Inviting Clients Into Our Slack Workspace

November 26, 2019

At SEP, we design and develop software products for our customers. Our ability to do that well is founded on solid technical practices. To take it to the next level, however, we need to be able to seamlessly collaborate with our clients.

Over the past few years, we’ve started inviting our clients into our Slack workspace. We’ve had great success in higher levels of collaboration, even when we’re not sitting in the same building!

Transparency

It’s tough sometimes to want to provide transparency to our clients: they may not like our ideas, they may see how much we disagree with each other internally, they may see we don’t actually have it all figured out and that we’re all learning/failing all the time.

That’s okay!

Transparency is vulnerability. Letting our clients in on those secrets above are great ways to build stronger collaboration and trust. It lets them see how the proverbial sausage is made. It lets them see the haunted house with the lights on – it’s not so scary or disorienting.

These concepts and fears fall directly in line with one of my favorite books, Getting Naked by Pat Lencioni (Don’t be alarmed, the  “Naked” part is about being transparent).

Tighter Feedback Loops

When was the last time you (or someone else) said: “I hope it takes a long time to find out the answer to this question that’s blocking my work!”

I’m hoping never!

As software developers and designers, we’re tasked with making important micro-decisions all day, every day. Sometimes, we need to ask the client for direction. When we’re all in Slack together, the lead time on that answer goes down significantly versus the time it may take to write an email or wait until the next scheduled phone call.

Slack also makes it really simple to share documents, status updates, and even your screen. If a picture is worth a thousand words, a screen share with live software is priceless.

Don’t Overdo It

It’s easy to let every conversation slide into ad-hoc Slack conversations. Don’t let this happen to you!

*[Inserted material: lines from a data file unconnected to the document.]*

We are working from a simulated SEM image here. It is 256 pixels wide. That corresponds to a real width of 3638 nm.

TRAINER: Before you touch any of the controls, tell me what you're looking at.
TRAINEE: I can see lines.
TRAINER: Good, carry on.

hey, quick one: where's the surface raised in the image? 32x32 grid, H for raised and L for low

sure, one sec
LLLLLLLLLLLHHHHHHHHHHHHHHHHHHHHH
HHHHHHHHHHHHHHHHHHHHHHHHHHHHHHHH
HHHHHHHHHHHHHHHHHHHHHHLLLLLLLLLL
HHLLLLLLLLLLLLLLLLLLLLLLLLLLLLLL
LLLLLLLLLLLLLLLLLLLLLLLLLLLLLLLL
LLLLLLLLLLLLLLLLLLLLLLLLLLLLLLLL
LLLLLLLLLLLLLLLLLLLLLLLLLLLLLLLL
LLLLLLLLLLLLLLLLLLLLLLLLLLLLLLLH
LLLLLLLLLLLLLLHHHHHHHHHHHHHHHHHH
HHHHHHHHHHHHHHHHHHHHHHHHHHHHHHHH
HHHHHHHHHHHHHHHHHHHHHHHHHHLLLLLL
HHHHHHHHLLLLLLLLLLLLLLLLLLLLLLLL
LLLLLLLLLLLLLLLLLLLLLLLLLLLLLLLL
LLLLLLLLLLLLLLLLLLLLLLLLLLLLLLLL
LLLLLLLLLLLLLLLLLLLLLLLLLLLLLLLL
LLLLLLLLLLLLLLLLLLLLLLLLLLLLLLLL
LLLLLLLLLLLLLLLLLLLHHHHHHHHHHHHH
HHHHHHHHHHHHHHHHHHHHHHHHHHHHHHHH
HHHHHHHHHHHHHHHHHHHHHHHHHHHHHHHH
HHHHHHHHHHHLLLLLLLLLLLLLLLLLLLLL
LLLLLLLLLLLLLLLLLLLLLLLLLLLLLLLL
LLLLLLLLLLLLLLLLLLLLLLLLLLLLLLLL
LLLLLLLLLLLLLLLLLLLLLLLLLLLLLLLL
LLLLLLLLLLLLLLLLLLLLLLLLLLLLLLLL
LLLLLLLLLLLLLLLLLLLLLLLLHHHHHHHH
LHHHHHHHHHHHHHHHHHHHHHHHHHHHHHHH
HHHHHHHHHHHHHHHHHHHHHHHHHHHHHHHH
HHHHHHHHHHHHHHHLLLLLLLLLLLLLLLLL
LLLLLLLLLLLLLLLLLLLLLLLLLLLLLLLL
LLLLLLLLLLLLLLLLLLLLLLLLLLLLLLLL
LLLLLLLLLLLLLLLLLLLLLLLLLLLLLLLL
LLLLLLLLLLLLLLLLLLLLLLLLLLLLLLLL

It’s important to keep in mind that direct human interaction (be it face to face or live phone call) is still the most effective means of communication. Even though it is convenient and productive to have our clients at our fingertips, we know we work best over high-bandwidth communication. Look out for opportunities for higher-bandwidth communication, such as:

  • Iteration/Sprint Planning
  • Retrospectives
  • Regularly scheduled status updates
  • Story-mapping or other discovery-based activities

Tactics

We’ve been inviting our clients into our Slack for years. We’ve come up with some best practices around it:

  • Put “client” in the name of the channel (e.g. #phoenix-project-client). This lets everyone know the client is in the channel.
  • Invite the client as a single channel or multi-channel guest. We want to protect our clients’ privacy, so we make sure any client in our Slack can only see what they’re allowed to see.
  • Put a duration on the guest account when inviting them (this is built-in to Slack). This helps to limit our security exposure. That way if our client’s Slack credentials are compromised sometime in the future, their account will already be disabled.
  • Establish clear communication norms. For example, my current client doesn’t want me asking him about new feature ideas that I have on Saturday afternoon.

We work with a variety of clients in many different domains and corporate cultures. Slack may not fit every culture we work with, but we think it’s a good tool to keep in mind when working with our clients.